Letters from CAMP

Letters: Fighting Unfair Competition

June 2, 2024

Welcome to Letters from CAMP, a newsletter on anti-monopoly activity in Canada and abroad, brought to you by the Canadian Anti-Monopoly Project. In this installment we have:

  • How fair competition is at the heart of the Bureau’s Loblaws-Sobeys investigation
  • Canada’s legal community prepares for stronger stance against mergers
  • Startup incubator Y Combinator heads to Washington to fight for Little Tech

Let’s dive in.

Putting a Lid on Unfair Competition in Grocery

Last week we talked about the importance of the Competition Bureau’s investigation into the use of property controls by Loblaws and Sobeys in showing Canadians that the bureau’s new powers were being put to use to the benefit of Canadians.

But in addition to that, the investigation is also a crucial step in defining what we consider fair and unfair competition in the Canadian economy.

Appearing on the Big Story podcast, Jennifer Quaid, associate professor at the University of Ottawa’s Faculty of Law, explained how the property controls imposed by Loblaws and Sobeys can be used by the dominant grocers to impede competition and maintain their market power. In the world of competition, conduct interfering with the competitive process is often referred to as anticompetitive. But while the practice of property controls may harm consumers, workers, and other businesses, isn’t keeping your rivals out of prime real estate fiercely competitive behaviour?
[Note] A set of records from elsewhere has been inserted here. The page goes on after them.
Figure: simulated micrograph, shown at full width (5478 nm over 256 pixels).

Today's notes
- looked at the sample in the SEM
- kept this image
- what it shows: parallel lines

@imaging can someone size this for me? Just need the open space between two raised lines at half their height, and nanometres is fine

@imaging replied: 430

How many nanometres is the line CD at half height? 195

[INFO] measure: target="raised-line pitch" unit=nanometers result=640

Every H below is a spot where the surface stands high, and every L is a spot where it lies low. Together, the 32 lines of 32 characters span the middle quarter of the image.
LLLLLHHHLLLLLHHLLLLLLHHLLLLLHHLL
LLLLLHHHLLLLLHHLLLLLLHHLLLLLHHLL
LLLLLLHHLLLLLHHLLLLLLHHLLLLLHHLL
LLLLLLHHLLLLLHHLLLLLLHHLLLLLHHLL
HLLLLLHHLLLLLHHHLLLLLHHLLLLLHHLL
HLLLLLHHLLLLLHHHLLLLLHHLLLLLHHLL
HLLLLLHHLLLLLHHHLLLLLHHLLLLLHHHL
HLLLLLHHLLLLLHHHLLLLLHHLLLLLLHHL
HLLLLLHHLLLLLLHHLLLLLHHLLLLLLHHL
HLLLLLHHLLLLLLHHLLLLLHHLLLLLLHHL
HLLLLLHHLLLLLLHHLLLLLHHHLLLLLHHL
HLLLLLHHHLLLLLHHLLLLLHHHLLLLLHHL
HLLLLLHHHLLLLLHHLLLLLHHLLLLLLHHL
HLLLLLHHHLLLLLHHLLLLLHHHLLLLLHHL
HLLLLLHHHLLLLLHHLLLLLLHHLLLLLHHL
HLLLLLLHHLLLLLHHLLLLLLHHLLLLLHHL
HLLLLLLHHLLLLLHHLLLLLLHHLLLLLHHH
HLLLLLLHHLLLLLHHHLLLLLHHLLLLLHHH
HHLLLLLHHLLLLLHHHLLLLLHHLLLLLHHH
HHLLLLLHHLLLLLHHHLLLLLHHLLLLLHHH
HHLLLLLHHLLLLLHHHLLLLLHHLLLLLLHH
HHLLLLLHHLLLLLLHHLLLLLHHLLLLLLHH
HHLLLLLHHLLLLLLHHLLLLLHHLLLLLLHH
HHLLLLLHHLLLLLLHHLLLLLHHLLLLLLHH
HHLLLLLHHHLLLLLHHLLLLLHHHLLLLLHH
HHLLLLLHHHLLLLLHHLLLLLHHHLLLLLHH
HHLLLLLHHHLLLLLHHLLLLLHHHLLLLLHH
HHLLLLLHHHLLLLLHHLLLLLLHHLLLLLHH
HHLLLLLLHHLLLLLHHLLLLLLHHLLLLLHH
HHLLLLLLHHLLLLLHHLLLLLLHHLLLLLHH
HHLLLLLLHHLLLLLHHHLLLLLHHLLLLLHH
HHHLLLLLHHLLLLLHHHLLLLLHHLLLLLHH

The Loblaws-Sobeys investigation highlights the importance of distinguishing between beneficial and harmful, fair and unfair competition. Fair competition is based on offering improvements to the market – lower prices, higher quality, and innovative products – in contrast to unfair competition which is based on simply exercising market power to the benefit of only incumbents.

Given the current prevalence of oligopolies in Canada’s economy, defining and enforcing fair competition standards is particularly crucial to ensure these giants are unable to quash beneficial competition. The Loblaws-Sobeys investigation is an opportunity to spark a broader conversation about what constitutes fair and unfair competition. By drawing clear lines between acceptable and unacceptable practices, we can foster markets that better serve the interests of all Canadians.

Canadian Law Firms Prepare for New Merger Reality

Canada’s merger laws are about to get tough, and Bay Street is taking notice. This week, Stikeman Elliott LLP, a leading Canadian business law firm, released a new tool called the “Concentration Calculator” in response to proposed amendments to Canada’s competition laws. The tool is designed to help businesses quickly assess whether their proposed mergers might exceed the new structural presumption thresholds and trigger a more rigorous review by the Competition Bureau.

If the proposed amendments in Bill C-59 are passed, transactions that exceed certain market share or concentration thresholds will be presumed to be anti-competitive, shifting the burden of proof onto the merging parties to demonstrate that the deal will not harm competition. The changes represent an important step towards merger enforcement that recognizes the harms of mergers and halts the further concentration of Canada’s rolled up economy.

But the calculator is more than just a glorified spreadsheet. It’s a sign that Bay Street is starting to take Canada’s competition reforms seriously. As the proposed amendments move closer to becoming law, we’re seeing a shift in mindset among corporate Canada. Rather than buying up your competitors, actually competing for customers and market share must be the order of the day.

Y Combinator Takes Fight for “Little Tech” to Capitol Hill

Y Combinator CEO Garry Tan has set his sights on Washington, aiming to create a lobbying force for the interests of “Little Tech,” the countless startups vying to unseat digital giants in burgeoning markets like AI.

During a whirlwind two-day trip to the nation’s capital, Tan met with key lawmakers and White House officials, and rallied startup founders to join his cause. With the help of Luther Lowe, Y Combinator’s head of public policy and a veteran of the anti-monopoly movement, Tan hopes to unite venture capitalists and progressive tech advocates to challenge the entrenched interests of Big Tech in Washington.

Canadian startups should take note of Tan’s efforts. While the regulatory landscape may differ north of the border, the stakes are just as high. By engaging with policymakers and advocating for fair competition, Canadian entrepreneurs can help break with our monopoly past and build the foundation of a diverse and vibrant economy.